New Music: Nas, CSS, and The War on Drugs

The War on Drugs Wagonwheel Blues (Secretly Canadian)

We’re only halfway through 2008, but Philadelphia’s The War on Drugs claims one of this year’s most exciting debuts. On Wagonwheel Blues, songwriter Adam Granduciel precisely fuses together the best elements of rollicking folk and classic rock with experimental ambience and post-punk deconstruction. The disc coalesces shades of Dylan, Springsteen, Sonic Youth, and the Velvet Underground into a uniquely visceral musical reverie.

Several swirling instrumental moments pepper the album’s 45 minutes, conveying the record’s intricacies and emotional resonance. But Granduciel’s road-trip narratives, buoyed by textured arrangements rooted in harmonica, organ, and layers of guitars, are the driving force. Opening track “Arms Like Boulders” is a Dylanesque loose blues romp, while on “Taking the Farm,” Granduciel channels the Boss over locomotive percussion and droning keyboards. Daydream Nation atmospherics wash throughout “There Is No Urgency,” Granduciel’s reedy, trembling voice warning, “There’s trouble down here, there’s trouble down there, there’s trouble everywhere.” Trouble never sounded so inviting.

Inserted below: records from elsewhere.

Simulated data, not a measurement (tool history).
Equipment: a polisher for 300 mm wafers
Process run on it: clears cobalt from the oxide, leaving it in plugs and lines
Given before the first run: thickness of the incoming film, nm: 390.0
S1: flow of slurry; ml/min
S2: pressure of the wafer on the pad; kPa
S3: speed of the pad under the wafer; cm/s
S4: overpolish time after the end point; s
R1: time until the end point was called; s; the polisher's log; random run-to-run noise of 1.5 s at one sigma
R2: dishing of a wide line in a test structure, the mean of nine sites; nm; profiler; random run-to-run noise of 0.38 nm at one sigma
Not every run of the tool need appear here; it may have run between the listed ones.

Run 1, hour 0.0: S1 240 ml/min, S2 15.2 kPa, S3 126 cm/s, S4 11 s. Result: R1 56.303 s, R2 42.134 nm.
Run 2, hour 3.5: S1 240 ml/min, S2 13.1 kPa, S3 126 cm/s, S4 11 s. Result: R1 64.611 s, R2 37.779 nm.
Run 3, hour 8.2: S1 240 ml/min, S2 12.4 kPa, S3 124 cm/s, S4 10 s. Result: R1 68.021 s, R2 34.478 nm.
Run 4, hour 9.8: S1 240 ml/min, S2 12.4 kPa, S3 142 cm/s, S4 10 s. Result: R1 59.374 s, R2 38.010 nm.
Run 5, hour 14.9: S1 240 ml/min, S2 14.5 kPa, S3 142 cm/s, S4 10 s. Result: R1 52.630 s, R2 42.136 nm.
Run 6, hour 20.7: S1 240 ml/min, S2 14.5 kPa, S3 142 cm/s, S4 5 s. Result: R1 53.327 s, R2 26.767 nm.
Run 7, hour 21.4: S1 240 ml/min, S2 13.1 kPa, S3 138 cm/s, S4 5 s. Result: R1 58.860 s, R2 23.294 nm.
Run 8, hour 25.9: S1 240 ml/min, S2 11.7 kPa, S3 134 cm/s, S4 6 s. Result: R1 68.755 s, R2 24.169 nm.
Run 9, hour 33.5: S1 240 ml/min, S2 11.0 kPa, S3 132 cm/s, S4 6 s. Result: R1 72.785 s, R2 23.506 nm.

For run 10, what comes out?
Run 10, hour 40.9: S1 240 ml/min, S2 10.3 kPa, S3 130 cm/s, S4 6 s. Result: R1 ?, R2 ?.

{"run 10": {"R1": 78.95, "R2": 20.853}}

Though The War on Drugs seemingly came out of nowhere, many of these songs were recorded at various points over the past few years. Nevertheless, Wagonwheel Blues feels unified, the product of dingy, beer-stained American rock tradition and progressive experimentation. JONAH FLICKER

CSS Donkey (Sub Pop)

“Your mouth is stuck to a thousand fags,” cheerfully raps the one known as Lovefoxxx at the end of the one called “Jäger Yoga.” And this is Cansei de Ser Sexy’s serious album. No, really—next song’s about spousal abuse. But fuck the heck, you guys: No one knows what to do with CSS. Not Sub Pop, not Apple, not proponents of, uh, “nu-rave.” I guess we’re supposed to dance, guiltily: “Let’s Reggae All Night” has a nice locked-in squelch to it, but I wish the line I heard as “let’s break the bed in half” wasn’t actually “break my back in half.” Which prompts the question: Does this band even get its own shtick? Why did they call the album Donkey? Why does “Reggae All Night” have nothing to do with reggae? And why did they sandwich it between two Sleater-Kinney-style one-finger new-wave riffers? “Life is just too serious,” complains the best song (“Give Up”), which makes me feel a pang of guilt. This is one of those unquantifiable litmus-test groups for sticks-in-the-mud, like the Go! Team, where you feel bad kicking dirt on some kid’s sand castle. However ill-conceived their tinny beats, swiped hooks—”Rat Is Dead (Rage)” grooves on a chuggy Hives riff—and questionable “fun” quotient, these dance-punk displacements here present a tuneful, synth-shined step up from their more annoyingly hit-or-miss debut (which began with a chant called “CSS Suxxx”). But their newfound tastefulness comes at a cost: less personality, annoying or not. Where song titles once delivered concrete jokes (“Meeting Paris Hilton,” “Let’s Make Love and Listen to Death From Above”), sometimes in not-so-concrete English (“Fuck Off Is Not the Only Thing You Have to Show”), they now read like tracks from any generic-alt hangers-on: “Give Up,” “Left Behind,” “I Fly.” Maybe they are generic-alt hangers-on. But their bid for a career is at least as good as, say, Santogold’s. “You’ve gotta get your move on”—who can argue with that? It’s called Donkey, eh? Just go with it. DAN WEISS

Nas Untitled (The Jones Experience/Def Jam/Columbia)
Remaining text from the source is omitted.